The output will then display "Check Google for more info", but if you click on "Google" the actual link will be "http://google.com/". Apart from hyperlinks to websites, this also has lexicographic applications (the inline cross-references sample in TshwaneLex demonstrates this).
'XRef target' is required to be ticked if you want to use inline cross-references, but 'XRef display' is optional. If you use it though, it must be on the same element as the 'XRef target' it corresponds to. This can also be used on either PCDATA or normal attributes.

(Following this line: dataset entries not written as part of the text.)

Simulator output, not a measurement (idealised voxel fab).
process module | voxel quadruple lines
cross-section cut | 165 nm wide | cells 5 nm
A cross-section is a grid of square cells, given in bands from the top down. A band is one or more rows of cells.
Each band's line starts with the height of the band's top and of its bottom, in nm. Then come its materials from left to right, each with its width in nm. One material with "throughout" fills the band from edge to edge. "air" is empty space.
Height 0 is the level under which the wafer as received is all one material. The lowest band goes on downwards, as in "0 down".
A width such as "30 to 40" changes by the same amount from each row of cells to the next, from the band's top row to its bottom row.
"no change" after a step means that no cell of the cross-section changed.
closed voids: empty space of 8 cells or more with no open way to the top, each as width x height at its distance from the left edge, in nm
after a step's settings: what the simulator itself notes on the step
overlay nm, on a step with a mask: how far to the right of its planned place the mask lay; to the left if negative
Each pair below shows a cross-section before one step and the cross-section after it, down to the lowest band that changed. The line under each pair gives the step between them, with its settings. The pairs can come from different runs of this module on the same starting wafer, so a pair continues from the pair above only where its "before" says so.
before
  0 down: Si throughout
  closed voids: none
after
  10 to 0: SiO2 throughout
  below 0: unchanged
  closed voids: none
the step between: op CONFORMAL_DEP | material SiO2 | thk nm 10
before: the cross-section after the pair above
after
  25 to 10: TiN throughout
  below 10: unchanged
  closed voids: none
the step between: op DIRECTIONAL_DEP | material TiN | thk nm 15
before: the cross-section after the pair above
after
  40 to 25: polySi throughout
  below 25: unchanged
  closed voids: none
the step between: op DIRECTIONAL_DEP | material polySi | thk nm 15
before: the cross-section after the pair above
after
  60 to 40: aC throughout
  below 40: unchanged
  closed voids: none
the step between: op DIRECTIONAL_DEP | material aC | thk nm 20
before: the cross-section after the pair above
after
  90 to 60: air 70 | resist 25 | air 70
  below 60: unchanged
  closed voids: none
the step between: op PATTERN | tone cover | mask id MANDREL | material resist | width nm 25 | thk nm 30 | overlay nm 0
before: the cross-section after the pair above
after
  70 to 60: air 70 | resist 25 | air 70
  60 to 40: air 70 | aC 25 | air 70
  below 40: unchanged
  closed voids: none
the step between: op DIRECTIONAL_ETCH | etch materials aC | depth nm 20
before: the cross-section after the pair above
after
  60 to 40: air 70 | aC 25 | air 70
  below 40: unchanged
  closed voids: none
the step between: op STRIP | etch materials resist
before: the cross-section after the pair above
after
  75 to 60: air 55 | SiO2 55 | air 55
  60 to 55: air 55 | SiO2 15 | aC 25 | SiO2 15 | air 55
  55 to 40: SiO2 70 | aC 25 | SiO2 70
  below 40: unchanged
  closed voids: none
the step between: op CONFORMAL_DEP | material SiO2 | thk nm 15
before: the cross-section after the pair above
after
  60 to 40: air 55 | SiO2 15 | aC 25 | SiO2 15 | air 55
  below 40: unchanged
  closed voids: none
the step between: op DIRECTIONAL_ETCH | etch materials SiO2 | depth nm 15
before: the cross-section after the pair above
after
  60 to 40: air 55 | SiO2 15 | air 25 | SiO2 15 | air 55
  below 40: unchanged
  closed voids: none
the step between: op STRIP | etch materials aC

Note that inline cross-references are not "smart cross-references", although will display as a hyperlink if the cross-reference target is found. It is suggested to use normal smart cross-references instead of inline cross-references unless you have a definite need to e.g. have complex sentences with cross-references appearing anywhere inside a sentence.
Changing the style of the cross-reference type
By default the cross-reference type is displayed with the same style as the cross-reference headword, e.g.:
hound SEE dog
It is sometimes desirable to use a different style for the cross-reference type, e.g.:
hound SEE dog
This can be achieved to some extent by using markup tags in the 'display labels' under "Dictionary/Edit cross-reference types", e.g.:
%bSEE%b
In this example, the bold tags 'cancel out' the surrounding bold from the overall style of the entire cross-reference. In future, we intend to add more advanced controls for the appearance of cross-references.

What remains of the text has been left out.